It's midterm time again in Cambridge.
Look far and wide, and one would be very hard-pressed to find a Harvard student who doesn't complain about how much work she or he has.
But what about the students who have the additional time commitment of sports as well?
"It's a pain in the butt," admits senior football player Tommy Reardon.
Probably an understatement. The football team, along with every other athletic team here at Harvard, practices the NCAA regulated 20 hours a week, even during midterms. Most players' time commitment is even more than that.
"If you put in travel time, it's a huge commitment," senior football player Clete Johnson says. "But a lot of people at Harvard are overcommitted."
Few are as overcommitted as Johnson. He also participates in army ROTC, in addition to his academic and athletic responsibilities.
Crew is the quintessential time-consuming sport, and it lasts all year. The men's varsity team practices 20-25 hours a week in the fall, and about 30 hours a week in the spring. That can really play havoc with your work schedule.
"Last spring we had Eastern Sprints in the middle of finals," rower Alex Blake says. "I had a race on Sunday and a final on Monday. A lot of other people were in similar situations."
So what do players do to keep up with all their activities?
"You've got to figure out a way so you don't have everything in a two-day time period," Johnson says. "I had three papers due this week, and a few weeks ago I asked a teacher to let me turn one in, on Friday instead of Thursday."

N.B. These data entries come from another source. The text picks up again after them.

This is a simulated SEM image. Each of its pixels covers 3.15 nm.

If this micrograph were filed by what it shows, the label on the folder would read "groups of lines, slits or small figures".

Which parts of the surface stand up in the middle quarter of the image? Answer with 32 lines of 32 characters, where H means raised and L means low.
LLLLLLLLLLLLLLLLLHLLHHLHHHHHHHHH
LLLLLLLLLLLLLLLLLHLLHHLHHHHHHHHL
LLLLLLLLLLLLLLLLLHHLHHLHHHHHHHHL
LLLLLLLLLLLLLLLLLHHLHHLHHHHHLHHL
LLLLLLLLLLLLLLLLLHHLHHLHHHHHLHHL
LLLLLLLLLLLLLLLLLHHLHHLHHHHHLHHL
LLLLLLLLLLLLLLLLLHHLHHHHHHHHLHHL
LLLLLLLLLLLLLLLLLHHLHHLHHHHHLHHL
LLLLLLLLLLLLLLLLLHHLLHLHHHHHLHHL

"So far, it hasn't been too much trouble," freshman return-man Troy Jones says. "It's pretty much about time management. You don't have too much free time, but if you have any, you'd better jump on your books."
"Actually, hockey helps me balance my time," freshman field-hockey player Judy Collins says. "If I wasn't doing anything all day, I'd just procrastinate. It's a break in the day from work."
Sometimes, with all this pressure, something's got to give.
"I've missed practice because of a rescheduled section or review session," Reardon says. "But the coaches are pretty understanding."